Sacred to the Memory: Photographs by Robert Reinhardt
November 7, 2008 - February 6, 2009
Rochelle and Irwin A. Lowenfeld Conference and Exhibition Hall
Joan and Donald E. Axinn Library, 10th floor
Presented in conjunction with the Third Annual LGBT Symposium: Queer Iconography sponsored by the LGBT Studies Program and the Hofstra Cultural Center
November 7 and 8, 2008
The photographs in this exhibition represent the past five years of exploring “sacred grounds” in the cemeteries of Scotland, notably the area in and around Edinburgh. These sites are extremely rich in visual treasure. From the first time I set foot in Warriston Cemetery, I knew I had stumbled upon a subject that spoke to me on many different levels. Each site possesses a unique slice of the history, culture, religion, art and architecture of the time period in which it was created. Today, several of the sites are sealed up and most are in a shameful state of disrepair with nature rapidly reclaiming the landscape. Trees and shrubs, once carefully manicured, now tower over and envelop the beautifully carved tombstones. Celtic crosses and majestic marble angels are hostage to vines and weeds that strangle and conceal them from the view of the passerby.

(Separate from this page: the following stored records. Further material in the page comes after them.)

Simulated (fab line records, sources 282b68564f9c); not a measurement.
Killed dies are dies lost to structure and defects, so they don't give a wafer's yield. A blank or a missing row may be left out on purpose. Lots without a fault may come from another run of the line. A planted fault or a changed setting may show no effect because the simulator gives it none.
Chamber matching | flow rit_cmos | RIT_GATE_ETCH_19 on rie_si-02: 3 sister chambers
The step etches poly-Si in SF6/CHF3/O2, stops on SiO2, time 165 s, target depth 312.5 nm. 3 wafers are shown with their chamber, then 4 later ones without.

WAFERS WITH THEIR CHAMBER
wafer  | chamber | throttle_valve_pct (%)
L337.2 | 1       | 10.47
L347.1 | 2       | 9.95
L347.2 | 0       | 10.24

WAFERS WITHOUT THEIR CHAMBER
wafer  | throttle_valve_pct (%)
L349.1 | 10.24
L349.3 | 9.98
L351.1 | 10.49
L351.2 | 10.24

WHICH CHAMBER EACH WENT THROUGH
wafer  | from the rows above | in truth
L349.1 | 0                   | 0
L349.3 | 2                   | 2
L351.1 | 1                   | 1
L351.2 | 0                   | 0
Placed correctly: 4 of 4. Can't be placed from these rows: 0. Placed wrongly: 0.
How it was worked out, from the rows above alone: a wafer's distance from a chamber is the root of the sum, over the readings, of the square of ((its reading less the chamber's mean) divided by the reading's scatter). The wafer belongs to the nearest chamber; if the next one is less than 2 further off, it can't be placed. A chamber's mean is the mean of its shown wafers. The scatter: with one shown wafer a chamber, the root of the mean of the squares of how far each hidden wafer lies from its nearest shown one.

My first summer visiting the many cemeteries of Edinburgh was spent familiarizing myself with the layout of the sites. Most of the original landscape design has been lost under plantings grown wild over the years. It is the careful observer that begins to discover the delicate objects that lie hidden amidst the neglect of the past few decades. My journey of the past few years has led me to many wonderful visual discoveries, whether it is a carefully sculpted bronze medallion inlaid into a granite Celtic cross or a delicate angel perched atop a column. All are now subject to the ravages of time. The rich patinas and the weather worn surfaces magnetically draw me in as I return each year.
The images that I chose to include in this exhibition document a specific theme. They bring to life a strength that lives on in these objects. They seem almost indifferent to the elements that continue to wear at their surfaces and challenge their structural integrity. At the same time, nature is painting an entirely new palette in which they exist. It is the collision and contrast of that ongoing confrontation that draws me into these sites year after year. I feel that after four years of documenting these cemeteries my camera has recorded a small slice of Edinburgh’s history on digital files. I have dedicated myself to preserving those memories and voices from the past to be handed on for others to share into the future.